TAYINAT
Archaeological Project

The third millennium BCE witnessed the rise of city life and the development of the world’s first states in the ancient Near East. Extensive trade networks played a formative role in the emergence of these early states. The strategic  location of the  Amuq Plain made it a particularly attractive place to settle. It became a vitally important intersection for trade and cultural interaction throughout the Near East.

The Early Bronze Age also experienced wide-ranging population migrations. Most prominent of these was the movement of groups out of the Transcaucasus. In the first half of the third millennium, one such group, known for their distinctive pottery, known locally as Red Black Burnished  Ware, and Karaz Ware in eastern Anatolia, or Khirbet Kerak Ware in the southern Levant, settled extensively in the Amuq Plain, before continuing south to Syria and Israel/ Palestine.

 

In the later half of the third millennium, the first states began to emerge in the region. One of the earliest historically attested kingdoms in northern Syria was Ebla, located southwest of Aleppo. A group of tablets from the palace archive at Ebla  indicates that Ebla had economic and political relations with Ala-la-ḫu, which at the time was a dependency of Ebla, but administered by its own ruler ugula.

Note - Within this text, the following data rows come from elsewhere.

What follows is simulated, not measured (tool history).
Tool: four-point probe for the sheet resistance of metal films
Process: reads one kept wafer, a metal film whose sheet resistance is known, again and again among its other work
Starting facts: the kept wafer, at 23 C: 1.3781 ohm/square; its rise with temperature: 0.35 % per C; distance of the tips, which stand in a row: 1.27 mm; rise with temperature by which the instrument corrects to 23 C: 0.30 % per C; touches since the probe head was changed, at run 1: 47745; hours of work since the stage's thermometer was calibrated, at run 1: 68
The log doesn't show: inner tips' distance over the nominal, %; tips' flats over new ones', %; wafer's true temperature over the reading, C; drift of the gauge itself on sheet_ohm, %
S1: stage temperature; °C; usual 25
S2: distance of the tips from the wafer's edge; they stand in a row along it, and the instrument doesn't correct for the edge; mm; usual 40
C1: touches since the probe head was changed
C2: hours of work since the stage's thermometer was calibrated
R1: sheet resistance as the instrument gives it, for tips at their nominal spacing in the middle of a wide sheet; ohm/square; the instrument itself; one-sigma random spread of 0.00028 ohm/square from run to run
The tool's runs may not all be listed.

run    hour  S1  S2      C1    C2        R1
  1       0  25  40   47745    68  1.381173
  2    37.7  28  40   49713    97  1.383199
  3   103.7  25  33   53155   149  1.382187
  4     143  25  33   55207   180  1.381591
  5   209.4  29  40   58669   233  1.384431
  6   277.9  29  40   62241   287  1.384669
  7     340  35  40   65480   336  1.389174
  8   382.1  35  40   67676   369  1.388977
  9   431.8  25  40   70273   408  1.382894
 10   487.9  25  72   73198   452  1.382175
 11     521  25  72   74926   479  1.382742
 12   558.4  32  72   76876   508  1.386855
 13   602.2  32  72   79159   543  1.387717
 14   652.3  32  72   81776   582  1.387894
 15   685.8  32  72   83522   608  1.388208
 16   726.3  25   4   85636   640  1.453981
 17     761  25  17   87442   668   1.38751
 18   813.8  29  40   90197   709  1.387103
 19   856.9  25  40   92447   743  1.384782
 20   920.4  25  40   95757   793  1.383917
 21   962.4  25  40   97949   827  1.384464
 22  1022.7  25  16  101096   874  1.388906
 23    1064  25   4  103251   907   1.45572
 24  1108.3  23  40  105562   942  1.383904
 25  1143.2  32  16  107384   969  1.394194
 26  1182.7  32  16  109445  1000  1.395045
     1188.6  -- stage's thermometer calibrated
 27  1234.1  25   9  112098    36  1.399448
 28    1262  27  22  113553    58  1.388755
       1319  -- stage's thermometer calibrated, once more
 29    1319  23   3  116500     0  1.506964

Although bearing a strong resemblance to the name Alalakh, the Middle Bronze Age kingdom of the Amuq centered on the nearby site of Tell Atchana, the extent of Early Bronze occupation at Tayinat, and the dearth of contemporary settlement at Atchana suggests that the Ala-la-ḫu referenced in the Ebla records should be found at Tayinat.

 

Excavations in Field I, located in the center of the upper mound, thus far have exposed almost 200 sq m of a large complex, preserved in two discrete architectural phases, that dates to the EB IVB, or the post Palace G phase at Ebla, and produce evidence of an earlier complex contemporary to Palace G below it. The Field I complex has produced evidence of administrative activity, including multiple cylinder seal and seal impressions, and pottery with stylistic parallels to the Ebla sequence. The TAP excavations thus have demonstrated the archaeological potential and accessibility of the EBA levels at the site, and are now poised to expose substantial areas of the EBA settlement possibly contemporary with the Palace G complex at Ebla.